Skip to content

swift-lexicon/lexicon

Folders and files

NameName
Last commit message
Last commit date

Latest commit

 

History

56 Commits
 
 
 
 
 
 
 
 
 
 
 
 

Repository files navigation

Lexicon: The Swift Parser Combinator

Lexicon is a Swift parser library that enables developers to quickly create complex parsers with great performance. With Lexicon, you can make modular parsers and combine them together to handle complicated use-cases, all using result builders and an intuitive syntax!

Why use Lexicon? The main reason to prefer Lexicon over other Swift parsing libraries (there aren't that many) is that Lexicon was written from the ground up to provide consistent great performance without compromising on ease of use. This means that Lexicon parsers are easy to write and understand, while still executing faster than any other Swift parser library out there.

Package

The library does not yet have a production release, but you can play around with it already by adding the prerelease dependency to your package:

dependencies: [
    .package(url: "https://github.com/swift-lexicon/lexicon", exact: "0.5.3-prerelease-2025-02-06")
],

You then specify the target dependency as follows:

.target(
    name: <your package target>,
    dependencies: [
        .product(name: "Lexicon", package: "lexicon")
    ]
),

There are currently not explicit platform requirements, if you come across any issues for your platform feel free to open up an issue and we will look at it as soon as possible.

Your first parser

Let’s say you want to parse a small comma separated list, with Lexicon this is easy:

let listOfNames = "alex,lottie,steven,ainslie,david"

let commaSeparatedParser = ZeroOrMore {
    SkipWhile {
        Not {
            Character(",")
        }
    }
} separator: {
    Character(",")
}

let names = try commaSeparatedParser.parse(listOfNames)?.output

print(names as Any)
// Optional(["alex", "lottie", "steven", "ainslie", "david"])
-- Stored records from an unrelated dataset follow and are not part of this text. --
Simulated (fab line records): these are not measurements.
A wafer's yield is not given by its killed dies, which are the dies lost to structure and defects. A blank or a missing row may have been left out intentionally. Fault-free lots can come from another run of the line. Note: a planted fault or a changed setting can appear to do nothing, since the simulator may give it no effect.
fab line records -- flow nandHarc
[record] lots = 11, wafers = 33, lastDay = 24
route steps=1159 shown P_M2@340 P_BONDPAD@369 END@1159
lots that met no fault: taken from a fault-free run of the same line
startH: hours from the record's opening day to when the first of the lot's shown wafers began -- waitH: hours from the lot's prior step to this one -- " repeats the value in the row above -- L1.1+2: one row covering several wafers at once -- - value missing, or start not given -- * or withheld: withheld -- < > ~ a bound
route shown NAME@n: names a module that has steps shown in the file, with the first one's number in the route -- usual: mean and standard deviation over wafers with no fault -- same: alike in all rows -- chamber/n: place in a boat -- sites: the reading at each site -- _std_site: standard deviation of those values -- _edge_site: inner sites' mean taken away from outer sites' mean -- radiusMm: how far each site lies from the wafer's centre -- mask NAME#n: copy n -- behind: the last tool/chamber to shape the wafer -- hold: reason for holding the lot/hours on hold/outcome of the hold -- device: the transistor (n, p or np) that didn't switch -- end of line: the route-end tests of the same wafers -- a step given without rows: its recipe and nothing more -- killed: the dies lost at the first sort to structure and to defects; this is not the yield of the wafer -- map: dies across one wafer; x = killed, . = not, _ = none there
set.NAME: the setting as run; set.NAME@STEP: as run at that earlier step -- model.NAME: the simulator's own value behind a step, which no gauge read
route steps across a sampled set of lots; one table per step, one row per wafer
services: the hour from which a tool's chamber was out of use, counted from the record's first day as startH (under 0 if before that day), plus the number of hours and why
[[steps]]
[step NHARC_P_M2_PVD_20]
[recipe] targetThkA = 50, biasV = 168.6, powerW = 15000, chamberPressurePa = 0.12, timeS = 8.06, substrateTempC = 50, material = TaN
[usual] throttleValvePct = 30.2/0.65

As you can see, the parsing syntax is declarative and largely matches a natural language description of what we want to do.

Now this is great already, but we could easily do this with the normal String.split method. Imagine, however, that some people have a “,” as part of their name field. In this case, parsing becomes a little more complicated and the split method will return a faulty result:

let listOfNames = "alex,lottie,\"smith,steven\",ainslie,david"

print(listOfNames.split(separator: ","))
// Wrong result!
// ["alex", "lottie", "\"smith", "steven\"", "ainslie", "david"]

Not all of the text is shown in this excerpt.